Explore Self portrait in a Straw Hat by Élisabeth Vigée Le Brun

Self portrait in a Straw Hat by Élisabeth Vigée Le Brun

In this episode, we’ll be taking a closer look at ‘Self-portrait in a Straw Hat’ by Élisabeth Vigée Le Brun at the National Gallery in London. Welcome to Art, Culture & Books with me, Anthony King.

As always, I take all the photos and videos myself on location, ensuring you get an up-close and personal view of the fascinating world of art and culture. I’ll be popping in and out with commentary as this video progresses but for now let’s take a close up look.

Elisabeth Vigée Le Brun was born in 1755 and was a trailblazing female artist of her time, known for her exceptional skill and the ability to navigate the male-dominated art world. She lived through a tumultuous era in French history.

Before the French Revolution in 1789, Vigée Le Brun was very successful, especially at the Versailles court. Marie-Antoinette favoured her as a painter, and Vigée Le Brun created over 30 portraits of the Queen and her family.

The oil on canvas completed in 1782, “Self-portrait in a Straw Hat” is a striking example of her mastery in portraiture which is even more incredible considering she was mainly self taught! This version of the painting is a signed copy by Vigėe Le Brun, recreating a highly popular self-portrait she herself originally painted in Brussels, also in 1782.
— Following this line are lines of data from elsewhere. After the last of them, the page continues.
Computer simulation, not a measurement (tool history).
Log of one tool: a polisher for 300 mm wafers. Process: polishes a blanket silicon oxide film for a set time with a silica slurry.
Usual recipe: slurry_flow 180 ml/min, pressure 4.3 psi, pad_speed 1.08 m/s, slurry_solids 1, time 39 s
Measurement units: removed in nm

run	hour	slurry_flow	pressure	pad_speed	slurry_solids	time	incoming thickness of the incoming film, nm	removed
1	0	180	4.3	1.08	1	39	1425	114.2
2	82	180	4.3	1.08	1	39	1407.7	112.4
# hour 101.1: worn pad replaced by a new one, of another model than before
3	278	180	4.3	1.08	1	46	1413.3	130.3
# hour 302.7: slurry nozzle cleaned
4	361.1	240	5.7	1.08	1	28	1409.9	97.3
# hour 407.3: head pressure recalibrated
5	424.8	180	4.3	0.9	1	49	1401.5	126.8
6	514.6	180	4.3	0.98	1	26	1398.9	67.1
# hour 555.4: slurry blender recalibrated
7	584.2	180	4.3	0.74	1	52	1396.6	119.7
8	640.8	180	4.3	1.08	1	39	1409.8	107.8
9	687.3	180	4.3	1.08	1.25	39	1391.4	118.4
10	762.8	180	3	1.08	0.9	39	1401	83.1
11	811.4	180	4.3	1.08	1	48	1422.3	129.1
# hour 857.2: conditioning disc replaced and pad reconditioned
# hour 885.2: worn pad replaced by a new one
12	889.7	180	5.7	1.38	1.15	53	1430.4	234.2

The painting captures the artist in a moment of self-reflection and confidence, wearing a straw hat adorned with a pink ribbon. The loose brushstrokes and vibrant colour palette demonstrate her technical prowess. The National Gallery tell us that the pose is deliberately modelled on Rubens’s Portrait of Susanna Lunden.

Vigée Le Brun wrote of the painting in her memoirs which were published in 1903:

We returned to Flanders to see the masterpieces of Rubens… at Antwerp, I found the famous “Straw Hat,” which has lately been sold to an Englishman for a large sum. This admirable picture represents a woman by Rubens. It delighted and inspired me to such a degree that I made a portrait of myself at Brussels, striving to obtain the same effects. I painted myself with a straw hat on my head, a feather, and a garland of wild flowers, holding my palette in my hand.”

“Self-portrait in a Straw Hat” is celebrated for its departure from traditional self-portraiture conventions of the time. Vigée Le Brun presents herself with a direct gaze, showcasing her self-assuredness and challenging the viewer to engage with her on a more personal level.